In a slowing economy, business-to-business marketers must focus on activities that generate the highest return. Branding is a proven marketing concept, but sales lead generation is more important because it keeps companies going, both when buying is down and when branding is not the best alternative.
The following reasons demonstrate why:
• Buyers are more cautious in a slow economy. Decision cycles, especially for high-ticket items, are longer than normal. For a company to maintain its normal sales levels, the number of prospects in the sales pipeline must increase. Branding is nice, but direct response e-mail, e-newsletter sponsorships, banner advertisements, direct mail and telemarketing help a company cast a wide net across a buying population and haul in sales opportunities of all sizes.
• Web-based lead-capture strategies allow a company to reduce the cost of lead handling while collecting insights on a prospect’s business pains and needs. A well-designed, value-added, lead-capture site permits campaign tracking to optimize effectiveness and, through click-stream and behavior tracking, identifies where prospects are in the buy cycle, what issues they are struggling with and how they plan to solve these issues.
• E-relationship communications or e-cultivation helps companies work a large number of prospects cost-effectively. Using the data collected from the lead-capture engine, an e-cultivation program delivers personal and relevant information en masse, one on one, to prospects over an extended time. When sales decisions slow, the worst thing a marketer can do is drop out of sight. The pendulum swings back eventually and the win goes to the company that stays in touch with prospects. And e-based contact strategies are one of the best ways for a company to stay in touch with prospects.
The National Aeronautics and Space Administration spends more than $1 billion each year in advanced research and development. The space agency recently launched a campaign to bring that technology down to earth and make it available to U.S. companies to spur new product development.
NASA’s latest marketing effort into the private business sector is through its Commercial Technology Program and its partner, the National Technology Transfer Center, Wheeling, WV.
By combining its well-known name with a valuable free offer, NASA puts its technology resource, and the possibility of immediate pain relief and solution possibilities, into the hands of business-to-business product developers and marketers.

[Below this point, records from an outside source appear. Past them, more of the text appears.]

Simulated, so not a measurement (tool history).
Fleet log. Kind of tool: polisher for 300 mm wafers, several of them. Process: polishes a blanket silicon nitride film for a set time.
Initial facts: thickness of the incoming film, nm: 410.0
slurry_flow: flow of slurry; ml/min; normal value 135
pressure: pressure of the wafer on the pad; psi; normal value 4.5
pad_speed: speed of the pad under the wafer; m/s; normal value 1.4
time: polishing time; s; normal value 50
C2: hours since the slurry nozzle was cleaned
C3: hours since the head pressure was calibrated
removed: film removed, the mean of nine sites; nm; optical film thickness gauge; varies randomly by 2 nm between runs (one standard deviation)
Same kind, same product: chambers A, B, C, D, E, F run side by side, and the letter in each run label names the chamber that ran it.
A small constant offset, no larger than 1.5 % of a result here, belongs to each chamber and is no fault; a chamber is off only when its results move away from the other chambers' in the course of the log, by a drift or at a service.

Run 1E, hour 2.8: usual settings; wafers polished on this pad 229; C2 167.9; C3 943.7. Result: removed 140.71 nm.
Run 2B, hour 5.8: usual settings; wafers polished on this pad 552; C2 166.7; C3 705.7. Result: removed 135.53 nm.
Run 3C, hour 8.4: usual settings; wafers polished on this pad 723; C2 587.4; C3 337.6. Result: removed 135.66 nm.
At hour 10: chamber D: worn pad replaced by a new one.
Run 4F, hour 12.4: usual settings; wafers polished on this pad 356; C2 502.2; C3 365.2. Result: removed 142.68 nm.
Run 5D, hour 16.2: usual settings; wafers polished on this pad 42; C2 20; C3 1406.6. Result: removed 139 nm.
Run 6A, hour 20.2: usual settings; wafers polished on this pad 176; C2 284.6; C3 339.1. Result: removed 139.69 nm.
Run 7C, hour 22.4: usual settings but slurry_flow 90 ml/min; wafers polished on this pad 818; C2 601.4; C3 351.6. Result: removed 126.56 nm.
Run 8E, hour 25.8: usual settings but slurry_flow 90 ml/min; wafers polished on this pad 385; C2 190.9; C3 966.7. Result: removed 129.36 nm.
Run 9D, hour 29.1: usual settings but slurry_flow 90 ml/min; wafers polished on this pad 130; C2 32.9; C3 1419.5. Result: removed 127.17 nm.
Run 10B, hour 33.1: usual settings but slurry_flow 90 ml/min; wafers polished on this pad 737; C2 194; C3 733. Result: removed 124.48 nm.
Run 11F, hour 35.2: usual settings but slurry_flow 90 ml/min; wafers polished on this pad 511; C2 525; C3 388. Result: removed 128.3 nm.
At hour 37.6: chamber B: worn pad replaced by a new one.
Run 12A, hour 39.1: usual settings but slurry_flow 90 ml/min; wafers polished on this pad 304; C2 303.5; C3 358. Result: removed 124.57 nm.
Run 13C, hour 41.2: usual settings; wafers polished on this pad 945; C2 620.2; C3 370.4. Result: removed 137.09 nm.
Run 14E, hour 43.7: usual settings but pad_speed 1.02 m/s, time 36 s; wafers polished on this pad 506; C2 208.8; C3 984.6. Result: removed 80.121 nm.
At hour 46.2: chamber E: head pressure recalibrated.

In a recent $100,000 campaign segment, NASA combined three elements: a print ad with a business reply card, a direct mailer and an e-mail blast, to offer a free, 100-page guide detailing real-world new product development examples and successes for businesses “just like yours.”
NASA is starting the second phase of the program, but in the just-completed first phase, the print ad pulled 0.05 percent, the direct mailer 2.5 percent and the e-mail blast a whopping 9 percent response.
“We’re basically showing our prospects how their company can make money off of our technology and our previous investments,” said Michael Weingarten, director of marketing for the Commercial Technology Program. “And we’re creating partnerships with business while these technologies are still in their emerging phases, making NASA a true resource to business.”
In a slow economy, it is natural to want to pull back and hold off making marketing investments. However, it takes time and a commitment to put lead-generation campaigns in place, to do the appropriate research, develop strategies and plan and write the content for Web-based prospect nurturing programs.
So where would you rather spend limited marketing dollars?
Placing ads hoping to build an awareness level that might generate interest, or running response-oriented campaigns generating a measurable return and qualified sales leads to fill your sales pipeline now and in the future?